Would they shoot out webbing like Spider-Man does from his hands, but from the nipples instead? Would the webbing be edible, like Twizzlers?

Or would they shoot out death-rays?

Perhaps they would be malleable like Mr. Fantastic’s body, able to change shape and size to rope in criminals, or cushion a fall.

They might turn rock hard, like The Thing, and make my rib-cage impenetrable, so that no one can shoot me in the heart.

Or perhaps they could jiggle at super-speed, creating veritable earthquakes to knock my antagonists off their feet or allowing me to vibrate through walls.

Or they might grow massively in size and strength, like the Hulk, when I get angry, allowing me to use them to smash any cat-caller who gets in my face.
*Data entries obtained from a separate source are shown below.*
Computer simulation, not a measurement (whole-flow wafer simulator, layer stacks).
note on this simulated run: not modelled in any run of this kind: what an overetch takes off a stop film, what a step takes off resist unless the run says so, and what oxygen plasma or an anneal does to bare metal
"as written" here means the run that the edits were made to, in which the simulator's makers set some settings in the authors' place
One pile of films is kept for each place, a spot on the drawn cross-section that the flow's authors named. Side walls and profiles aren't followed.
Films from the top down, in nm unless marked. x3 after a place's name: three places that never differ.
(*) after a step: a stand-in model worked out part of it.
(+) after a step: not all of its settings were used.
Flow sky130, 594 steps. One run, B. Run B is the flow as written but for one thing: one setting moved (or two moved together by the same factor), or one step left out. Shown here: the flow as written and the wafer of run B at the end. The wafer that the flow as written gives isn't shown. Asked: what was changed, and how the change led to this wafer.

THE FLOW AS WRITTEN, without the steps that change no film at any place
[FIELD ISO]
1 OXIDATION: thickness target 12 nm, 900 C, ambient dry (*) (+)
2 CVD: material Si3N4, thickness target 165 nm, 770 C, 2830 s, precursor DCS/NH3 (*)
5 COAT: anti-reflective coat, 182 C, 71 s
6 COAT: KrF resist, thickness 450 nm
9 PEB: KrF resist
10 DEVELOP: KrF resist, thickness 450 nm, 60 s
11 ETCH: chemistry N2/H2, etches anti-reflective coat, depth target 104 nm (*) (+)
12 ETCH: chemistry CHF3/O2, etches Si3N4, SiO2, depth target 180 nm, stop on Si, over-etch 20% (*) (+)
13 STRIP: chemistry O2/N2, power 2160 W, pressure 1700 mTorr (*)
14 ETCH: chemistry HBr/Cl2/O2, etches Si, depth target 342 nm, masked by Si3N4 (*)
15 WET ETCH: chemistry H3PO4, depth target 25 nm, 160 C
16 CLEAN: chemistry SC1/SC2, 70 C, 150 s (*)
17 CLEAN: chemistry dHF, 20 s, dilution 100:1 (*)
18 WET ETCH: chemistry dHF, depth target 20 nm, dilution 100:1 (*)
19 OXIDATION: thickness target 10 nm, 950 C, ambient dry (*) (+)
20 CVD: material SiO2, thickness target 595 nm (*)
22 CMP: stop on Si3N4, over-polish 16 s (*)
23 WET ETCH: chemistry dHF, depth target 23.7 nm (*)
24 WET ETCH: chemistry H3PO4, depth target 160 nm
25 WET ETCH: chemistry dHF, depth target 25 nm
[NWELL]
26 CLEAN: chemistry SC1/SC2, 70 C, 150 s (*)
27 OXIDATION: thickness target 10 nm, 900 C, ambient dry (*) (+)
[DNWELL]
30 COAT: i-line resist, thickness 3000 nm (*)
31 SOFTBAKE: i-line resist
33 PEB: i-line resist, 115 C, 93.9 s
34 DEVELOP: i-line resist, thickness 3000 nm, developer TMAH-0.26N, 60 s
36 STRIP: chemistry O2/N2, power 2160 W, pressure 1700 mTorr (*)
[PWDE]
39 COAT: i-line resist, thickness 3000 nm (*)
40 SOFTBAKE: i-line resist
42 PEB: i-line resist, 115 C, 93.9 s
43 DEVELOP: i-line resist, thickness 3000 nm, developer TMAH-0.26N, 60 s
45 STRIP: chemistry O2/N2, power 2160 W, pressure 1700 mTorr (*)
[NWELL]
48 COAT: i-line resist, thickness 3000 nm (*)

Alas, none of this happened to me.

I did get a clean bill of health, which is a good thing. I urge you to do the same.

The Law Is A Ass


tumblr_n6q6zjyY4D1rwso0yo1_500I have no idea what happened in this comic.

The trial shown in Fantastic Four v 5 # 5 started because some creatures escaped from the pocket universe created by Franklin Richards and wreaked havoc on Manhattan. A bunch of citizens upon whom havoc had been wreaked sued the Fantastic Four in a class-action suit. Had that been the extent of the trial, I would have had no problems. But somehow the trial morphed into something so unrecognizable that I became gobsmacked and I found myself spouting British slang instead of simple American words like nonplussed or flabbergasted.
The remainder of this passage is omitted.